Wednesday, September 24, 2008

Pittsburgh, Where Every Student Is Above Average

Pittsburgh has instituted a school policy that no child can score less than 50% on any test, assignment or any other graded work. If the score would be less than 50% it is automatically adjusted up to this cut-off limit.

The reason is to give severely failing students a reason to keep trying; somebody with a 20% score on the first semester would no longer need almost 100% on the remaining semester to pass any more. That won't really work of course, as somebody with the skills and background knowledge to manage only a 20% or 30% score during one semester has no more chance of making 70% or 65%(the needed score) the next semester than they would have had making 100% or 90%. There's a reason the student was failing badly in the first place, and with later material depending on the failed, previous material this is not going to make much of a difference. All it does is mask the problems for a little while longer until the student fails even the new, inflated level.

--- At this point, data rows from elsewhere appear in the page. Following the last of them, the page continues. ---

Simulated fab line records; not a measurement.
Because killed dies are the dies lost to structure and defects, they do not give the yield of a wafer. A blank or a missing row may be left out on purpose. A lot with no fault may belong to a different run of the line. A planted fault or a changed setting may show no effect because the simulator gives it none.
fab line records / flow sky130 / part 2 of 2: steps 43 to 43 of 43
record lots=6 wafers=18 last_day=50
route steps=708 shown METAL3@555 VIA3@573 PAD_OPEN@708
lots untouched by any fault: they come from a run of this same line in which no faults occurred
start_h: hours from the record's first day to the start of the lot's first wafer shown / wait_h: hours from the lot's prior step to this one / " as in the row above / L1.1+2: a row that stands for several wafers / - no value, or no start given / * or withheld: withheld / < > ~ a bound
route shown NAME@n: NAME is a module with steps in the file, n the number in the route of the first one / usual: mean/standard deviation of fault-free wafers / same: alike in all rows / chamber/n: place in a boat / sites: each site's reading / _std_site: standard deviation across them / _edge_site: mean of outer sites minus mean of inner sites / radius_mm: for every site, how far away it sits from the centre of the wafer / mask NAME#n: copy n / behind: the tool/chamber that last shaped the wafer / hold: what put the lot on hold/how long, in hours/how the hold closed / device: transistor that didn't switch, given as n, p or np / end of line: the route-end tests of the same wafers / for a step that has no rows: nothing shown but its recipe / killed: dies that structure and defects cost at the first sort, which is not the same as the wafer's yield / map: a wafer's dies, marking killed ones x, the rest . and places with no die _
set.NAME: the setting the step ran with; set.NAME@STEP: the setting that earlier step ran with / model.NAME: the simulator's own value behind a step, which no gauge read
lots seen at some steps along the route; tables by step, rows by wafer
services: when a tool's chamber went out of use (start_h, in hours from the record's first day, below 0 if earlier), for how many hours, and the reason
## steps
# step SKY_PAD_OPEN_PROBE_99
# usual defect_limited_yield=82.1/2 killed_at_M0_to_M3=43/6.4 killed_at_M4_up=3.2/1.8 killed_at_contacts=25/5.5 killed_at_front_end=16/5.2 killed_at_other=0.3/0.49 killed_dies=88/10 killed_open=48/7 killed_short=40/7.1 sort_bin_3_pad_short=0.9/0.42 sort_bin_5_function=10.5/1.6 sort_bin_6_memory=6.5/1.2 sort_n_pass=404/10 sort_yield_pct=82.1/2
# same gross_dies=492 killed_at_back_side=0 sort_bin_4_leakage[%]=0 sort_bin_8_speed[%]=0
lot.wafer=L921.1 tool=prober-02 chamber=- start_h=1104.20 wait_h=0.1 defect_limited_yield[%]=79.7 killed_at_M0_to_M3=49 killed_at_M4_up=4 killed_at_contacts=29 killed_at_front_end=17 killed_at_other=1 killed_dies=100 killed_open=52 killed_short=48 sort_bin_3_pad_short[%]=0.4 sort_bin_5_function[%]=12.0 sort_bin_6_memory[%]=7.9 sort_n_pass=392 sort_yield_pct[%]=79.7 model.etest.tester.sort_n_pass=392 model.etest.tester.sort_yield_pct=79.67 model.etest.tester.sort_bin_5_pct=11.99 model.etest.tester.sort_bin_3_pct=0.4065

They could have achieved the same thing by simply adjusting the grade levels downward, with a passing grade at 40-45% rather than 60%. That would have had the benefit of honesty and openness, and would signal that yes, we do value your work even when the score is low. Placing an artificial floor like this, on the other hand, signals that what you do below a certain point simply doesn't matter. Do nothing but make funny noises throughout the test, or work hard and get half right - it's exactly the same as far as the school is concerned. So, if you're going to fail exactly equally in either case, why not spend your time practising your musical burping rather than study for the test?

It never ceases to amaze me how creative people can be when it comes to screwing up the school system, in any country.